Cheesy 80’s pop music blares from the speakers under vivid mood lighting, and everyone’s talking about their feelings and their exes. Is this a retro-inspired nightclub? No, but the dated yet whimsical feel of the stories presented at Logic, Luck, and Love is nearly the same, giving a satisfying dose of sweetness that inspires sighs or eyerolls, depending on how much cuteness one can take.
The story scenario is simple, with four actors giving you their outlook on love and romantic history. This eclectic crew highlights gender and sexuality issues as well as the club scene, dismal statistics, and online dating. But while the characters at first seem to conform to narrow stereotypes — from the “weird aunt” lesbian to the cougar divorcee — the beauty in the storytelling comes in the evolution of each of these individuals. It’s compelling for sure, especially since the actors are retelling tales from their own lives.

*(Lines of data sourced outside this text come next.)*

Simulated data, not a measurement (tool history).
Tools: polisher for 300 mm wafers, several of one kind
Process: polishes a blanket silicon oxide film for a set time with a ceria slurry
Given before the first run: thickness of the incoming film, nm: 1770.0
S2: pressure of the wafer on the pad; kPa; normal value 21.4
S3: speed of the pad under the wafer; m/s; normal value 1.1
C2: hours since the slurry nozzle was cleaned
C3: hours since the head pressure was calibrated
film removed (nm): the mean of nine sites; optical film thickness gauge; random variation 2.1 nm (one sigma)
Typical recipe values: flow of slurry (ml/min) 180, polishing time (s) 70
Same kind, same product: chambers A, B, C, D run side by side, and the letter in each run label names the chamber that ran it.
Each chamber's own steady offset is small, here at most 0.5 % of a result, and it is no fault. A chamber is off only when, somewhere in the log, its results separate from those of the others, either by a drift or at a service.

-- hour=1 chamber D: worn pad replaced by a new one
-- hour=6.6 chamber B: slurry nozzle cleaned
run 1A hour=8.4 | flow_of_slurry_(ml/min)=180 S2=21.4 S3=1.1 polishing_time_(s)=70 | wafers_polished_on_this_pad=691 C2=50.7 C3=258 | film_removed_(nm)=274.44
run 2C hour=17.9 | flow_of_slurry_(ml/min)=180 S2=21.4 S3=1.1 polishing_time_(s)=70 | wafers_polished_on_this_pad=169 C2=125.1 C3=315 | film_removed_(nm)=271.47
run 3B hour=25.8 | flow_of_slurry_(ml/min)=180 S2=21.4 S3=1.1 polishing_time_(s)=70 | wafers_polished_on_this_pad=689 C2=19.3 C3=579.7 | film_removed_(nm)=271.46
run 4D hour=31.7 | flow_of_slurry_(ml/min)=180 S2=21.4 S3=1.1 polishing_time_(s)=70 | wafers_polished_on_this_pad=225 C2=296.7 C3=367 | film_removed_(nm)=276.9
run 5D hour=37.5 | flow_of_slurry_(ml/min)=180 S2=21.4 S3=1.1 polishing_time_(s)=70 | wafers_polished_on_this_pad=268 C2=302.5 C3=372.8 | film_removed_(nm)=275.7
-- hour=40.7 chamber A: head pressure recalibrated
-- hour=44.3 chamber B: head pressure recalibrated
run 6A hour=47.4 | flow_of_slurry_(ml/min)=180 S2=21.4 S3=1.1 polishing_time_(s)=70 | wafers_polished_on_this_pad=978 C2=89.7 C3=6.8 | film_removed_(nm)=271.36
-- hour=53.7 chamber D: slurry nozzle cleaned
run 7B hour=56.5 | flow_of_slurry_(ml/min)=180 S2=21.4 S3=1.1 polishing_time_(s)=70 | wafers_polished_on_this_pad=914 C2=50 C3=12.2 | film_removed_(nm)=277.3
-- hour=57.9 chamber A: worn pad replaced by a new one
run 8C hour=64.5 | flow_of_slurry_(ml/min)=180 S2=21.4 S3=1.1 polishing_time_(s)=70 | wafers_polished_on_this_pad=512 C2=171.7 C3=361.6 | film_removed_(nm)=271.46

But while their words were eloquent, by and large, the cast’s presentation of them was far simpler, and that was to their discredit. Rattling off monologues on an empty stage is sure to be a difficult task, but lines that gushed of romance and sarcasm sometimes seemed unnatural and fell flat, lacking high energy. More examples of this streamlined acting included much overused hand gestures and botched comic delivery. In other words, the cast of Logic, Luck and Love was a little too mellow for the finely melodramatic script.
Whatever the show’s faults were, Molly Kelly wasn’t one of them. Her high-octane performance came off as genuine, whether she was re-enacting approaching a love interest at a bar or imagining her hand wearing a wedding ring. Not only were Kelly’s struggles with sexuality and insecurity believable, they were funny, too. She fleshed out her self-portrayal with big grins and playful vocal tones, allowing the audience to laugh with her most painful moments.
The biggest surprise in the performance, though, came from Dustin Fisher. Through a hard-nosed realist at the beginning of the show, his love story soon became the most poignant and touching. Fisher played Dustin with deadpan, dry humor for most of the play, yet eventually became passionate, and even seemed close to tears during one anecdote. It was hard not to be touched by his final moments on stage.
The swelling soundtrack and vivid lighting hues of John Crowley happily coexisted with the production’s amorous themes, and provided an entertaining context for many of the individual scenes. And many small moments were quite memorable, if others were clichéd or bland. So when in the toss-up of deciding whether or not to see Logic, Luck and Love, know it will be most worthwhile when your romantic side is hungering for a saccharine-filled snack.
Logic, Luck and Love has 4 more performances at the Wonderbox, 629 New York Ave NW, Washington, DC.
Out of a possible top rating of 5, Julia rates this a 3.